All my photos on Flickr were shot with either a Canon PowerShot G2 or G5, with stock lens and no flash (camera sat on a tripod). I used RAW mode (not JPEG) for most shots.

You can see that I had shot the bulk of those HD20 photos first, a number a weeks ago. I then shot the last two in a light diffusion Cube with a gray gradation background yesterday. Yesterday was a cloudy day so I went outside and shot them in my Cube. It would be nice to have a studio with lights, but I lack space (and cash) for that and my only option for a good light source is to go outside. You can still get good shots in the Cube even on sunny days, but the shadows become much softer on cloudy days. This Cube cost about $50 and it folds up and packs away nicely. Of couse, having Photoshop to clean up and sharpen the photos helps quite a lot too, but I didn't replace the background in Photoshop -- just sharpened, set the longest side to 1024 pixels (for Flickr), adjusted levels/curve and fixed color casts.
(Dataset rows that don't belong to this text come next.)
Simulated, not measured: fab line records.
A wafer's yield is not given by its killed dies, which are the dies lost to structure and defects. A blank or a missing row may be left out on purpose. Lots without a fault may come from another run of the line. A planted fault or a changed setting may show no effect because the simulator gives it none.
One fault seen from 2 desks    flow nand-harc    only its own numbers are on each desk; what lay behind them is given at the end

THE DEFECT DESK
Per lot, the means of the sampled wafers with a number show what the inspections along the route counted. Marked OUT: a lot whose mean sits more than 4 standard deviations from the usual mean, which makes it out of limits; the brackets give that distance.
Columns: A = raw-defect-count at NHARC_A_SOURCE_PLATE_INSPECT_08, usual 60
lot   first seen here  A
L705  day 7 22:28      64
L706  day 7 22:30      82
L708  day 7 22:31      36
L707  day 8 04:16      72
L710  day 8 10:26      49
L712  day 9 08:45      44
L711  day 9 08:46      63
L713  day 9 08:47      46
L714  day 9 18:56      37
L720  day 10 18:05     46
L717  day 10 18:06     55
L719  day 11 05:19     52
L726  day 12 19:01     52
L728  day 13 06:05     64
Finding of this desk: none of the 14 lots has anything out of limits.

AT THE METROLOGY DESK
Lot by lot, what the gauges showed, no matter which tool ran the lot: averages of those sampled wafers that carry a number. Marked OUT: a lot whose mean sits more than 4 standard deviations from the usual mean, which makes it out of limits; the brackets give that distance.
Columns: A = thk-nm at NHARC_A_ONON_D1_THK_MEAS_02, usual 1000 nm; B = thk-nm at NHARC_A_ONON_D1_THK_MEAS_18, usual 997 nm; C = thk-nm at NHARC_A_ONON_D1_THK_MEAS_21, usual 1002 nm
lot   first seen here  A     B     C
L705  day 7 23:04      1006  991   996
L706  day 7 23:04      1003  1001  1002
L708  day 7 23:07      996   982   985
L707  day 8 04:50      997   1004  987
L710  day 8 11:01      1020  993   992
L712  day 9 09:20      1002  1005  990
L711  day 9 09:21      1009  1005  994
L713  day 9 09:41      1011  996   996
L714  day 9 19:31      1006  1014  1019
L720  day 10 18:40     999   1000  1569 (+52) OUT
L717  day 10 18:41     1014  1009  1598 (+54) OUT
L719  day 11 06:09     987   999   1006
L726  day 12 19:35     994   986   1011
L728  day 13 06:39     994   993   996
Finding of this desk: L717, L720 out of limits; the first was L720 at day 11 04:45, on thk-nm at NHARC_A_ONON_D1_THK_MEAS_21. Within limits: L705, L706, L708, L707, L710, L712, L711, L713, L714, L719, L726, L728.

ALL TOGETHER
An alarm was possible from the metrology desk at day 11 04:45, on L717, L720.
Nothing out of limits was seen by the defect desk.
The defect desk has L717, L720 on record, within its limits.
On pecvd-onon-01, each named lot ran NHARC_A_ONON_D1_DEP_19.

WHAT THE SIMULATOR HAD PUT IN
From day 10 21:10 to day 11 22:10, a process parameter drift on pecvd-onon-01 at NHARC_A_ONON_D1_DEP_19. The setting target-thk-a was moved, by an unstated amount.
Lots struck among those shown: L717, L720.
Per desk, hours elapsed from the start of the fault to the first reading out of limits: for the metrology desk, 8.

My intent in shooting these photos is nothing more than a hobby and my love for classic Mac hardware. I try to shoot photos with the understanding that other people will scrutinize them. I've seen a lot of bad photography on the web with regard to classic Mac equipment, especially the circuit boards. Sometimes I want to see a chip part number in someone else's photo, but it's impossible because either the resolution is too low or they blurred the photo or it was shot with a flash and hard shadows mask out the number. So I've tried to shoot my own photos with the mindset of not making those same mistakes myself. And perhaps it might have a trickle-down affect on some who will strive to shoot better photos for us all. As I said, it doesn't take much more than a low cost Canon camera and tripod most of the time (those two HD20 photos were the only ones I've posted on Flickr that I shot in my light Cube so far).

Thanks for the comments.

 

JDW

Well-known member
As mentioned in the opening post in this thread and in the comments in my photos themselves, the drive is a Rodime. It is 5.25 inch, half-height in physical size. See my closeup photo of the sticker on the drive itself for more information.

 

Scott Baret

Well-known member
My bad, didn't catch that.

Rodime was one of the least reliable drive makers of the 1980s. By the time I was tech supporting in 1992 they had mostly died out and I've only come across one Rodime drive in practice--which happened to be deceased.